Pass the Salt: Light-Curve Models for the Next Generation of Supernova Cosmology

Abstract

Nearly three decades ago, two teams of astronomers used a sample of just ~40 Type Ia supernovae (SNe Ia) to reveal a ground-breaking mystery: the accelerating expansion of the Universe. The quest to understand the underlying physics (dubbed dark energy) behind this accelerating expansion, which currently makes up ~70% of the energy density in our Universe, has captivated the field of modern cosmology ever since.

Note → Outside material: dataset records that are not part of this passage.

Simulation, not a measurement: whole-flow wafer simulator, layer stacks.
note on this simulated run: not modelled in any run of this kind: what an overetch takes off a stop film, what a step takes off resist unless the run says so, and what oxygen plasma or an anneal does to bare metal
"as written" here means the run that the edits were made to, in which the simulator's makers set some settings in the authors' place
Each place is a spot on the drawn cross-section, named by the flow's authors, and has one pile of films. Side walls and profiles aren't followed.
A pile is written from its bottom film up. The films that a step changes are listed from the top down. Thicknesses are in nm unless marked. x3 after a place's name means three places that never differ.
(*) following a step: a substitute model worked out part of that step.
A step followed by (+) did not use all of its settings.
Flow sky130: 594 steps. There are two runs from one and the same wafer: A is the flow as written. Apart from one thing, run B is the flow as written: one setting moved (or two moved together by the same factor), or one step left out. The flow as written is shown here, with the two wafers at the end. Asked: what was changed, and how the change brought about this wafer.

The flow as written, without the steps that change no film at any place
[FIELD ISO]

Since that initial discovery, dedicated surveys have observed thousands of SNe Ia, enabling precise measurements of the dark energy equation-of-state parameter w through their redshift-independent distance measurements. Recent results are consistent with w=-1 (indicating that dark energy is an inherent vacuum energy of space-time), but most are limited in precision by statistical and systematic uncertainties in roughly equal measure. However, the upcoming Dark Energy Survey 5-Year Supernova Analysis (DES-SN5YR) is set to analyse the largest ever single-survey SN sample (~1700 SNe) and will be statistics-limited thanks to a thorough curtailing of systematic errors throughout the analysis. This thesis contributes to those efforts by making a pivotal deep dive into the modelling that underlies all SN~Ia-based measurements of w.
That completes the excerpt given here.